The General in his delusional labyrinth
General Musharraf’s return to Pakistan might be puzzling if it weren’t clear that he’s bored with five years of irrelevance and almost nothing to do. A regular life in sanitised London and Dubai could hardly substitute for the chaos of Pakistan’s politics and experiments with democracy.
“I have put my life in danger and have come to Pakistan — to you, to be the saviour of this country,” he said, when he stepped out of the VIP terminal at Karachi airport. “I have come to save Pakistan.”
According to most pundits and players, that is hubris of the sort that someone once described as akin to a cock who thought the sun had risen to hear him crow.
As NPR’s Julie McCarthy reports from Pakistan, the country’s columnists are calling the 69-year-old former General’s return “politically naïve…even ego-maniacal.”
Could General Musharraf be quite so deluded?

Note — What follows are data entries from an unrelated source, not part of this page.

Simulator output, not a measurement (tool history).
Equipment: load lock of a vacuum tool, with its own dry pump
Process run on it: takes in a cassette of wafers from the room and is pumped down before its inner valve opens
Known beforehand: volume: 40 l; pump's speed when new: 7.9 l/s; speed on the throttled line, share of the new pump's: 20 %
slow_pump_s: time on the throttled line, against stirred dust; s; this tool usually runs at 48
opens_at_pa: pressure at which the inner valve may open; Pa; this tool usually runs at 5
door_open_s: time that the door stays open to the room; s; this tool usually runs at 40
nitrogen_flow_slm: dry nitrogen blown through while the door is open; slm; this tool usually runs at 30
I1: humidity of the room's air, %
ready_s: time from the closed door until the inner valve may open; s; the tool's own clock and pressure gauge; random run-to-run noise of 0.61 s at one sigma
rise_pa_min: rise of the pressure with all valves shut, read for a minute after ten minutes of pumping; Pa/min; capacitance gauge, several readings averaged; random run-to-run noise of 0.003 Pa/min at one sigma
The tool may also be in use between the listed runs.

Yes, says Talat Masood, a retired general who knows him fairly well. He’s told The Guardian that the former president has greatly overestimated his importance to Pakistan and is likely to have marginal impact, if any, because he “does not have a political constituency, does not have an organisation, and his support [is] very limited.”
There’s some suggestion that the urban middle class supports Musharraf, a decent, moderate man with an equable temperament and enough inherent liberalism to allow a relatively free press to function in the seven years he ruled Pakistan. But Pakistan’s middle class is not very big.
The surest sign that General Musharraf is likely to be of minimal political importance is the fact that his old political enemies no longer see him as a threat to their ambitions. Some have positively welcomed the General’s return, with Nawaz Sharif, the prime minister he deposed, mildly suggesting it was fine he came home. All Pakistani citizens have a right to live in their country, said Sharif in a humiliating verbal hug to the man who was responsible for his ignominious exit from office.